MABHS"Y, February 11, 2014 1:42 PM

No hat?

I"m certain that they have that policy in place so that if in case, God forbid, of a robbery, clearer identification may be made of the perpetrator. But I am curious -- did you ask if they would make a religious exception for you, or did you just assume they wouldn't, and walk out?

Mati, February 16, 2014 12:38 PM

This is what they claim...

but why doesn't every bank have the policy? Every bank is concerned about robbery. And I DID ask for an exception and was denied. So I didn't just walk out.

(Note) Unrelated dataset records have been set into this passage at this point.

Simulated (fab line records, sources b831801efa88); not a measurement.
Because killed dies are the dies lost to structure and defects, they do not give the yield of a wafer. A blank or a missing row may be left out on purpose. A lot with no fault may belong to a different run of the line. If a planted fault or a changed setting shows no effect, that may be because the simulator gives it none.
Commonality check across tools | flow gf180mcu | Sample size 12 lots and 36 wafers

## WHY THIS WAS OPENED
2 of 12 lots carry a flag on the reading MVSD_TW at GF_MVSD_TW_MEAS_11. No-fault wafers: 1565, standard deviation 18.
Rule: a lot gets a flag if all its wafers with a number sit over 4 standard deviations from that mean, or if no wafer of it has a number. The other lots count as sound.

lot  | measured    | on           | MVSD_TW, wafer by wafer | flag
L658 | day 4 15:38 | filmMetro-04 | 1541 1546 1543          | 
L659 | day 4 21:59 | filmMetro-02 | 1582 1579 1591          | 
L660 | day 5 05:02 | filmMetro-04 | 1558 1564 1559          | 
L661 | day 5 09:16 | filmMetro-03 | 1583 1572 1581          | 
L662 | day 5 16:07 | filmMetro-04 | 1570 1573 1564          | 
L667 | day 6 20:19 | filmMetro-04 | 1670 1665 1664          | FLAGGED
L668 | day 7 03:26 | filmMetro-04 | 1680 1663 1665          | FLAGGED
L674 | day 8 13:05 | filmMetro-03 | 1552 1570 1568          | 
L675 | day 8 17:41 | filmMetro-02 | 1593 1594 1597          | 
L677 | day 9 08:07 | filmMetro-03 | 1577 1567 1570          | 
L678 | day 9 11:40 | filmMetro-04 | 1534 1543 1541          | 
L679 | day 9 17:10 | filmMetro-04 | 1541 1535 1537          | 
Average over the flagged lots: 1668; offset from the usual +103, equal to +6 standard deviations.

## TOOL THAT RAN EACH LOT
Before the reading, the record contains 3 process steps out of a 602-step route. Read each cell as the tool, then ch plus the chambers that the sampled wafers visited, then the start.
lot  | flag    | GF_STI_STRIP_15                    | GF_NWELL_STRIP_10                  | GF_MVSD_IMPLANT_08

(17) Anonymous, January 30, 2014 5:28 PM

"No tikee, no shirtee"

When I was a kid, Chinese laundries had the sign up, "No tikee, no shirtee." Nobody ever filed a suit against them.

(16) Tana, January 30, 2014 4:58 PM

Enforceing dress codes is our right

Private businesses, schools and governments have a right to enforse dress codes in their arenas. Beache and swimming pools, for example may have las stringent rules.

(15) debbie, January 30, 2014 4:48 PM

private property vs in government

i don't have a problem with this because it's private property.what i do have a problem with is the fear that if the majority of israelis become orthodox and get in power they will enforce this dress code upon everyone and use morals police like saudi arabia when people should have free will and free choice

(14) RICHARD CHAMBERLIN, January 30, 2014 4:28 PM

The owner has the full right to have a dress code for those who walk into his store. Some restaurants don't allow men to enter without a tie. Years ago, modest clothing was required by law. There is nothing wrong with a store owner requiring modesty in his own store.

(13) Shoshana - Jerusalem, January 30, 2014 4:23 PM

obvious anti-Jewish

Of course a private store can put a dress code, especially in Williamsberg.

The whole thing was one anti-Semitic case to turn people against the religious Jews. If restaurants, etc., can have codes why can't a store? And the courts knew very well there was no case but it kept it going long enough to bad-mouth Jews, which from what I understand is the thing of the day in the good ol' U.S.A.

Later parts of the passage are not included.